Parents Who Disagree on Discipline
Mom uses time-outs when the kids’ behaviors aren’t appropriate. Dad is amused by his kids’ antics and wants to “let kids be kids”. How do these parents compromise? How does it affect their kids if they don’t?
Inconsistent parenting is a challenge in most families. One parent is stricter; one parent is more lenient. Initially, kids can find this confusing: they will try to push the envelope with both parents, and they will react with surprise and bewilderment (and sometimes anger) when they experience redirection (only when in the presence of the stricter parent). However, kids learn quickly. It isn’t long before kids know to tow the line when in line of sight of the strict parent and push the envelope when in earshot of the lenient parent. Lenient parents will then observe that the kids behave differently around the stricter parent. When the envelope gets pushed too far, you will hear, “Just wait ’til your mom (or dad) gets home!” from the lenient parent, who has by now established that the strict parent is the one who handles the bulk of the discipline. On the flip side, the strict parent may come to observe that the kids behave in a more happy-go-lucky way around the more lenient parent. This can cause the strict parent to feel like the less favored parent . . . or, more difficult still, it may cause the strict parent to feel like the only parent. This can cause conflict between the parents.
Compromise is the ideal resolution to this issue. In a calm, non-judgmental way, parents should discuss discipline in a quiet moment when the kids are not around (i.e., after bedtime). The discussion should include why each spouse advocates the discipline style s/he uses (which likely springs from his/her own childhood), the advantages and disadvantages in each style, and how the parents can capture the advantages of each style while minimizing the disadvantages. Ideally, parents can find a mid-ground that is acceptable to both partners. For example, the stricter parent may agree to accept somewhat messy rooms and slightly goofy clothing (and other smaller imperfections) without redirecting the kids, whereas the more lenient parent may agree to redirect the kids when the failure to redirect could reasonably be interpreted by the kids as encouraging socially unacceptable behaviors.
Alternately, perhaps one parent will agree to capitulate to the will of the other parent and to reinforce the other parent’s positions in the presence of the kids.
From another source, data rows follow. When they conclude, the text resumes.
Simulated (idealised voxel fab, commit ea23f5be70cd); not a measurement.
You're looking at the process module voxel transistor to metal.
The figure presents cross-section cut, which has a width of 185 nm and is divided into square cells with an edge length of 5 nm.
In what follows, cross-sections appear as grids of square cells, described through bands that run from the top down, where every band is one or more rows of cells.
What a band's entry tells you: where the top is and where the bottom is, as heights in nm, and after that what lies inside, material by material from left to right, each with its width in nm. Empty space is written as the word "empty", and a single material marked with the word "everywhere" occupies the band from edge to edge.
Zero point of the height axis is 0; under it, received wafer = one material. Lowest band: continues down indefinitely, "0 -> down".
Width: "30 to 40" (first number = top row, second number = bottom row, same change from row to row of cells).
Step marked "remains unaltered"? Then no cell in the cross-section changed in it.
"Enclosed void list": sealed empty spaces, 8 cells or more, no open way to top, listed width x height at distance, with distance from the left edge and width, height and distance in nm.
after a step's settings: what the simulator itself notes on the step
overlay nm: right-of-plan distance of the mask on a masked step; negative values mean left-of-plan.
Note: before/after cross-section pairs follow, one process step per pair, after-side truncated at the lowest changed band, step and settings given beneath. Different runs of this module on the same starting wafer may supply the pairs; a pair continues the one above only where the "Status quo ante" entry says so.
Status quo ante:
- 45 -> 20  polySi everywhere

If neither compromise nor capitulation is reached, the parents will continue to disagree on discipline. How the kids will ultimately handle the mixed signals that they receive from their parents will depend in large part on the personalities of the kids. Some kids will find comfort in knowing the rules and playing within them. Some kids will seek the entertainment of pushing the envelope. While kids in any parenting circumstance can gravitate to either of these preferences, mixed message parenting can exacerbate the kids’ preferences. Consistent, wise parenting is the key to keeping the parents (and the kids) from behavioral extremes.
*This article is written with the assumption that the parents do not openly argue about discipline in front of the kids.